In lieu of an abstract, here is a brief excerpt of the content:

Reviewed by:
  • Enforcing the English Reformation in Ireland: Clerical Resistance and Political Conflict in the Diocese of Dublin, 1534–1590
  • Ian Hazlett
Enforcing the English Reformation in Ireland: Clerical Resistance and Political Conflict in the Diocese of Dublin, 1534–1590. By James Murray. [Cambridge Studies in Early Modern British History.] (New York: Cambridge University Press. 2009. Pp. xvi, 353. $108.00. ISBN 978-0-521-77038-5.)

This is a new, profoundly researched, highly disciplined, and thoughtful study on efforts to both implant and repudiate the Protestant Reformation in sixteenth-century Ireland. It emerges from the wave wash of new approaches, activated in the 1970s, to what was a sterile topic not helped by failed, mono-causal explanations of failure. Originating as a doctoral thesis, the book has evolved over about fifteen years. Hence its depth and finesse—yielding a research outcome that will be hard to match in current circumstances of increasingly tight completion plans. Another benefit of the study is its “deliberately old-fashioned narrative form” (p. 18). Happily, this means departure from the virtual norm in historiography in recent generations—the sacrifice of form to content. Here, one has not only history proper and analysis but also a lively narrative—episodic, full of human interest and suspense, but earthed in factual evidence. The sources are chiefly church and government records, as most of the parochial sources crucial to regional micro-studies are not extant in Ireland.

The focus is on the keyword enforcing and the English enforcers, be they viceroys, lord-deputies, archbishops, or deans of Dublin. The task was Sisyphean. James Murray zooms in on responsible clergy and administrators down the chain of command. They were “English Irish,” the old colonial English residing in the gated community of the “Pale”—Ireland’s Cape Colony, as it were, that was antipathetic to the conquered but unpacified Gaelic Irish majority outside it. The narrative delineates the zigzags of different strategies born of frustration and exasperation. In the Pale, the new ecclesio-political problems were acute following various responses to government policies. There was formal conformity, grudging compliance, and semi-acceptance of a new bottle that retained the old wine, so that Catholic piety survived. There was also nonconformity, dissidence, recusancy, and increasing Catholic reaffirmation and confession. Catholic revivalism seems to have been nourished partly by the Elizabethan Protestant drive to command more obedience and partly by the impetus of Tridentine reform, usefully aided by some martyrs’ blood.

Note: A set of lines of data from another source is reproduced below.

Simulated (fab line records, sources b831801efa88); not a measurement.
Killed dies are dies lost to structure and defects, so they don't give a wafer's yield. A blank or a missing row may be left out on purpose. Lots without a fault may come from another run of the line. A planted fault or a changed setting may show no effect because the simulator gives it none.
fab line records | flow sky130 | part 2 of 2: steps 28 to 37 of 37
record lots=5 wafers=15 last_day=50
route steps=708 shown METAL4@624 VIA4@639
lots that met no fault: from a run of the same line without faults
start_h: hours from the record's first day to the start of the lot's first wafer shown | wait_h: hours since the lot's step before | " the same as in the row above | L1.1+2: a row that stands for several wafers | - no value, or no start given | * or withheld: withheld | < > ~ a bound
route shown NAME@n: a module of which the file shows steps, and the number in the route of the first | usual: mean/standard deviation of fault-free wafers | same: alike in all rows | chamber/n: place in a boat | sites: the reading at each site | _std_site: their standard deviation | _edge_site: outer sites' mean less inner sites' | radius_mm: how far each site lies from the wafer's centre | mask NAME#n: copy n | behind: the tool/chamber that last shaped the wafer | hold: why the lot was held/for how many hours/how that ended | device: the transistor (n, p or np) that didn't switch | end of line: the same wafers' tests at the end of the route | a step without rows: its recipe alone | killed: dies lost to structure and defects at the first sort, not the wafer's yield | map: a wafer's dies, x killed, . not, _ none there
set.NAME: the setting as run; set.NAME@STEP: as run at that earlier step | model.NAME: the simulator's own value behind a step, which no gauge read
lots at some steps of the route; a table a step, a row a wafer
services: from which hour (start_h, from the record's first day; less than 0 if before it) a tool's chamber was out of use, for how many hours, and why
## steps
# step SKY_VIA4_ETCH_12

In this book, Ireland refers to part of it: the Pale. Further restriction is to the county, city, and Archdiocese of Dublin. Clerical resistance pertains to that of the senior clergy (“clerical elite”) below the archbishop forming the chapter of the secular one of Dublin’s two cathedrals, St. Patrick’s, which was of totemic significance to the colonials. Cathedral corporate identity, solidarity, and obstructionism are a central component of this book. The Reformation on the agenda is not related to any (known or recorded) local demand in any sector of society or ethnic group, but rather to the Tudor, constitutional, topdown one—Ireland being part of the English Crown’s domains. [End Page 369]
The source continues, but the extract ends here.